May was one of coldest, windiest and wettest on record

A tree falls on the towpath of the Lancaster Canal after heavy winds.
A tree falls on the towpath of the Lancaster Canal after heavy winds.
  • Rainfall was double national average for May in Lancaster
  • Weather has been “stuck in a rut” due to jet stream and cold air from the Atlantic
  • 1997 and 1979 were wettest on record at Lancaster University’s weather centre
  • Bad weather follows sunniest April on record

It’s safe to say the month of May has been a complete washout in Lancaster.

With double the average rainfall, persistent wind and some of the coldest temeperatures on record - our gardens have taken a battering, the heating has remained on, and many have decided to stay indoors rather than brave the wintry conditions.

In contrast to April, which UK wide was the sunniest on record, May was the third wettest, third coldest (by day) and joint third windiest since records began at Lancaster University’s Hazelrigg weather centre in 1966.

James Heath, Hazelrigg Met Observer, said: “May hasn’t quite broken our records, though it’s been very close. It will be interesting to see what the Met Office’s figures show nationally. But as well as comparing it to previous Mays, I think it’s worth mentioning the contrasts with April.

“April was dominated by lots of fine anticyclonic weather and UK-wide was the sunniest on record.

“So unsurprisingly, our figures show that rainfall was down 18 per cent on the average (1974-2014), there was 24 per cent less wind, and daytime maximum temperatures were up 0.8 degrees C.

“In contrast the weather in May seems to have been ‘stuck in a rut’ with the jet stream steering low pressure systems over the UK (hence all the rain and wind) and a persistent supply of cold air from the North West - that strong temperature contrast over the North Atlantic helping to strengthen the jet stream and the intensity of the low pressure systems.”

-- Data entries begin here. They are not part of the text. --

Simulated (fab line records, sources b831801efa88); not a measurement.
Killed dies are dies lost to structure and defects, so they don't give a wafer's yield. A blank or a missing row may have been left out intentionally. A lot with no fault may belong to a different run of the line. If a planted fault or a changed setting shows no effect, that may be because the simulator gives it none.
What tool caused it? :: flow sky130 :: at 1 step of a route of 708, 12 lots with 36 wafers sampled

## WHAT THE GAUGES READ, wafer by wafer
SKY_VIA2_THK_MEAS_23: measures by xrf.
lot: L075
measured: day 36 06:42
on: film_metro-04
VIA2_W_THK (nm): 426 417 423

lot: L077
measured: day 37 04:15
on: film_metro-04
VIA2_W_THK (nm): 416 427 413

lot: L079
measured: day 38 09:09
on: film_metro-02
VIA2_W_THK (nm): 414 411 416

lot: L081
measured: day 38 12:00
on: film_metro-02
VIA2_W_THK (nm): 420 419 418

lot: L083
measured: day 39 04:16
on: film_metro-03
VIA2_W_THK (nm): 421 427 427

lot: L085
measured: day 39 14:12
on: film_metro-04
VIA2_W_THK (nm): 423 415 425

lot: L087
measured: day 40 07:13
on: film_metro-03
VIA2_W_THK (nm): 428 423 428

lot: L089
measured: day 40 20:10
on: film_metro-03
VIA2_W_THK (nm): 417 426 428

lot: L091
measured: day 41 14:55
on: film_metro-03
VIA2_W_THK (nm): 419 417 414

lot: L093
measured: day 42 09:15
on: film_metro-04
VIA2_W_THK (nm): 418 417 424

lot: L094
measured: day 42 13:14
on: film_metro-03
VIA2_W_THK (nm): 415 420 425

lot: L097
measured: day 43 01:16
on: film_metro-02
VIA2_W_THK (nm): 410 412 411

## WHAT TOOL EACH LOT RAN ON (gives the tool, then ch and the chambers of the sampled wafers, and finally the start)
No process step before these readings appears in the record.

May in Lancaster saw nearly double the average rainfall and was just 3.5mm short of the wettest (1997), and 2.6mm short of the second wettest in 1979.

James said: “The difference was that in 1997 the last 11 days were completely dry, a third of the total fell in just one day of thundery rain, and another third in four days early in the month. So it was far less ‘stuck in a rut’.

“Daytime maximum temperatures were down 2.1 degrees C on the average, with only May 1979 significantly lower (and 1996 marginally lower).

“There was 28 per cent more wind than average. If you look at the figures for the whole month, again it is the persistence that is notable – no calm periods at all. But in total, 2011 was about equal, 1993 slightly more windy, though only 1986 significantly more so.

“Sunshine was down 28 per cent on average.”